During his visit to Seychelles and Mauritius, he signed agreements for the development of infrastructure on Agalega Island in Mauritius and the Assumption Island in Seychelles. The development of these islands’ infrastructure could lead to a full-time presence of India’s security personnel in the future. But no agreement to station India’s security personnel in these islands was discussed.

China, in recent years, has shown interest in securing the Seychelles’ islands. The Seychelles Coast Guard formally took delivery of the Type 62 patrol boat Etoile (607) last June. The vessel was donated by the People’s Republic of China as part of its efforts to bolster the tiny island nation’s maritime security capacity, and will considerably improve the Coast Guard’s ability to police the country’s 1.3 million km2 exclusive economic zone, IHS Jane’s reported. In 2011, it was widely reported that Seychelles offered China maritime bases for refueling purposes while it conducts its anti-piracy operations in the Gulf of Aden. The reports created a significant amount of unease within the Manmohan Singh-led Indian government.

The visits

Prime Minister Modi’s visit to Seychelles and Mauritius was somewhat different from his last stop at Sri Lanka. India has virtually no contested issues with either Seychelles or Mauritius, while many aspects of India-Sri Lanka relations were not on an even keel for a while. The new government of President Maithripala Sirisena has created a more positive environment for India, while Sri Lanka’s relations with China have remained stable.

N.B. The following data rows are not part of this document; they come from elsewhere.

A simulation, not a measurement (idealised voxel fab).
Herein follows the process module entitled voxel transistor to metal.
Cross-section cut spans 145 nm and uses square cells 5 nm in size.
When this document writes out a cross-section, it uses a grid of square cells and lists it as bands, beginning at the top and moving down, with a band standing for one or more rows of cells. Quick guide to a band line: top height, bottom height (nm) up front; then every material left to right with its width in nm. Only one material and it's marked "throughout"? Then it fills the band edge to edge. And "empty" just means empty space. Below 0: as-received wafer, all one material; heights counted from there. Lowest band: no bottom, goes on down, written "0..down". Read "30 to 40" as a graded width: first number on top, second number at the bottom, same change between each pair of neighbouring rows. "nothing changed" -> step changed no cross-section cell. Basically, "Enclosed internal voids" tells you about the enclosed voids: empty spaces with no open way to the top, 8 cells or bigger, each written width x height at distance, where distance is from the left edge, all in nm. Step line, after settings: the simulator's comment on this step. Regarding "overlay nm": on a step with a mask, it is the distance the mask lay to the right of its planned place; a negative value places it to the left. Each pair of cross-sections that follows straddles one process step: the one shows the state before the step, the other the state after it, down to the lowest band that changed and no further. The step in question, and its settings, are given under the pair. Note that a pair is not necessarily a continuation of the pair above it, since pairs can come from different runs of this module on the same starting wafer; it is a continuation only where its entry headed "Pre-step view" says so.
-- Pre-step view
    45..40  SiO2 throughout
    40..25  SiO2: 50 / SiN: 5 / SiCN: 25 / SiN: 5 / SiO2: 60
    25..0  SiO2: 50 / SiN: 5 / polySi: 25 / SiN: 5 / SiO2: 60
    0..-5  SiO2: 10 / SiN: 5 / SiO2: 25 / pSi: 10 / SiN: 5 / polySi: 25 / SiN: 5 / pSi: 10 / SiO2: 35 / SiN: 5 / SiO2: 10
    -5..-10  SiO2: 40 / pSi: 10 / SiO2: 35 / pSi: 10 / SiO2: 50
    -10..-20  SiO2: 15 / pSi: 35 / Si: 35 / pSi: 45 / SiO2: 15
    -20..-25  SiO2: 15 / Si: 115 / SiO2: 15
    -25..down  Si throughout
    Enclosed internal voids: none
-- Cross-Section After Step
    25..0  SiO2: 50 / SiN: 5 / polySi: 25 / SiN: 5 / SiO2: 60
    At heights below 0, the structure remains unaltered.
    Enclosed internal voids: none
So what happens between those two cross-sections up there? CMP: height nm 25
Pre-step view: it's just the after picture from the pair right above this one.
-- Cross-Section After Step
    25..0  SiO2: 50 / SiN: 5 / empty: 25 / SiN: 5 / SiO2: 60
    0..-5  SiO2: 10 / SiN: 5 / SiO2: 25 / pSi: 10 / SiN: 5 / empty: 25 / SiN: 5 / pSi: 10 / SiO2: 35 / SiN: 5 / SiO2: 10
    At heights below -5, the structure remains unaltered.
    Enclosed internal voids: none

In Seychelles, Modi’s visit ended with the concluding of four bilateral agreements, as well as the ceremonial switching-on of a surveillance radar system. Addressing the media after his visit to the State House in the capital of Victoria, Modi said: “This cooperation will increase our understanding of marine ecology and resources. We will improve our ability to harness new possibilities of the ocean in a sustainable and balanced manner.”

The Prime Minister hailed the agreement as a “major step” in advancing scientific and economic cooperation between the two countries. Announcing the “blue economy” - a phrase used by Modi to describe the marine ecology and marine resources - he said, “This is an area that holds great promise for our nations. The blue economy is all about ownership by regional states of the resources in our oceans around our islands and our coasts.” Commenting on the announcement, Seychelles President James Michel said that the willingness of the government and people of India to work with Seychelles in the development of the blue economy concept was very encouraging.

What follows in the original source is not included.